If a first-order IIR will do, modify that slightly, and you're done.
So the usual first-order low-pass filter can be defined as $y_n = h(\theta_n)$ such that $y_n = y_{n-1} + a(\theta_n - y_{n-1})$. This works great for $\theta_n \in \mathbb{R}$.
You want a low-pass filter that's defined on an interval that spans $360^\circ$. For reasons that will become apparent in a moment, you want $\theta_n \in \left [-180^\circ, 180^\circ \right)$, where addition wraps around* sorta-kinda modulo $360^\circ$, i.e., $170^\circ + 30^\circ = -160^\circ$.

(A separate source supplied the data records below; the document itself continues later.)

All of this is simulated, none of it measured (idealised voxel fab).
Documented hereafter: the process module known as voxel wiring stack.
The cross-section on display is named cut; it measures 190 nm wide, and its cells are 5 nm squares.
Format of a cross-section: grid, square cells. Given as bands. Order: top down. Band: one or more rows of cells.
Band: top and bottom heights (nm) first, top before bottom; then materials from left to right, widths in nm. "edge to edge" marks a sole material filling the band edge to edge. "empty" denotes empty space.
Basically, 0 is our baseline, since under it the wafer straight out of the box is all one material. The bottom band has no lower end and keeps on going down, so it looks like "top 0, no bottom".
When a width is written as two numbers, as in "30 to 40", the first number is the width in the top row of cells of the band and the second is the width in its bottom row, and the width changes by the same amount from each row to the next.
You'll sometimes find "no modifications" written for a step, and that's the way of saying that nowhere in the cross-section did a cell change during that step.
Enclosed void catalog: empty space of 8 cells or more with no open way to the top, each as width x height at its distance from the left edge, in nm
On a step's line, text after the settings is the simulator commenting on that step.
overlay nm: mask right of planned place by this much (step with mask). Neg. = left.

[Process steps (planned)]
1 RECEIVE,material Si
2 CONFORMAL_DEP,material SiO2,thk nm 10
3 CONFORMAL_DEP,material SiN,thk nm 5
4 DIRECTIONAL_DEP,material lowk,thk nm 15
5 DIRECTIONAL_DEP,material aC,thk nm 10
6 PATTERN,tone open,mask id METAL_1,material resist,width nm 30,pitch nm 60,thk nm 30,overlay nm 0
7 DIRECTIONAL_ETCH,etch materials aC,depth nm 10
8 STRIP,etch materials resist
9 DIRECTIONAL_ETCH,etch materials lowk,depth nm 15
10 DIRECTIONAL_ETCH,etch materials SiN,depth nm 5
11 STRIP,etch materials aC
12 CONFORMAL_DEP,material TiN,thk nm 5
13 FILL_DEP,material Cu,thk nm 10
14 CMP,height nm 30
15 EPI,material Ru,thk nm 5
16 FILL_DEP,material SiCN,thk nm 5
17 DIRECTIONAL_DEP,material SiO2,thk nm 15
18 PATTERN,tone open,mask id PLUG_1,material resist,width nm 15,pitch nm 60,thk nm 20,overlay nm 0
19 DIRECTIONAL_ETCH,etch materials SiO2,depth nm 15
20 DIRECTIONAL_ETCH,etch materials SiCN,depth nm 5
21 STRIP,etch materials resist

For want of a better notation, let $\mathrm{wrap_{360}}(\phi)$ be a sorta-kinda modulo function** that maps the real number line onto the interval $\left[-180^\circ, 180^\circ \right)$ modulo $360^\circ$, where
$$\mathrm{wrap_{360}}(\phi) = \phi - 360^\circ \left \lfloor \frac{\phi + 180^\circ}{360^\circ} \right \rfloor$$
Then, the desired filter becomes $y_n = h(\theta_n)$ such that $$y_n = \mathrm{wrap_{360}}\left ( y_{n-1} + a\, \mathrm{wrap_{360}}(\theta_n - y_{n-1}) \right)$$.
The action of this filter is that for angles that stay close enough to $0^\circ$, the $\mathrm{wrap_{360}}$ function just acts as a passthrough. But for angles that get close to wrap-over (or for angles like yours, that start by being expressed in the range $\theta \in [0^\circ, 360^\circ)$) the actual angular difference is computed into something that expresses what it is physically -- that is, the difference between $1^\circ$ and $359^\circ$ is just $2^\circ$, not $358^\circ$.
Notes
- If your filter starts $180^\circ$ off, it will be at a false, but thankfully unstable, equilibrium. It may take an extra-long while to settle from startup.
- If your input angle is in some finite range around $0^\circ$, like $350^\circ$ to $10^\circ$, just recast it to $-10^\circ$ to $10^\circ$ and have fun.
- I can see a couple of ways that this notion could be extended to higher-order IIR filters, but it makes my brain hurt. If you need to do that, ask a separate question and someone will go to the effort to help you.
- If you want to use a FIR filter, you could first take your time sequence and "unwrap" it (Scilab and numpy both have "unwrap" functions that work on vectors, so I'm sure Matlab does to), then apply your FIR to the unwrapped version, then do whatever modulo operations you wanted to get it back to your desired interval.
- Alternately, you could do some sort of histogramming to determine the rough center of your average, shift everything, do the FIR, and shift back -- I think that would be computationally more expensive than unwrapping, though.
- Back when we actually had to worry about processor clock ticks, it was really convenient to map a 360 degree rotation into a 16- or 32-bit word, depending on the processor. On nearly all processors these days, in C, with a native $n$-bit word, if
a
and b
are int
, c = a + b;
implements $c = \mathrm{wrap_{2^n}}(a + b)$. I always experienced an underlying thread of glee when I wrote code that took advantage of this, because usually integer overflow is the bane of your existence when you're doing fixed-bit signal processing. Actually making it work for me made me feel like Tom Sawyer in the whitewashed fence story.
* I should be enough of a mathematician to tell you what such an entity is. I'm not. I don't think it counts as a field -- so we're stuck with lots of extra words.
** I just had a conversation with a mathematician who tells me that it's not a sorta-kinda modulo function: it's a plain old modulo function with a choice of equivalence classes that leads to the result being in $[-\pi, \pi)$ (I didn't want to offend him with degrees, so I talked in radians). Or more formally, that I'm just working with the additive quotient group, $\mathbb R/2\pi\mathbb Z $, with representatives chosen from $[-\pi, \pi)$, and I should just use the usual $\mod 2\pi$ notation. I'm not going to edit my text -- but there is terminology for this.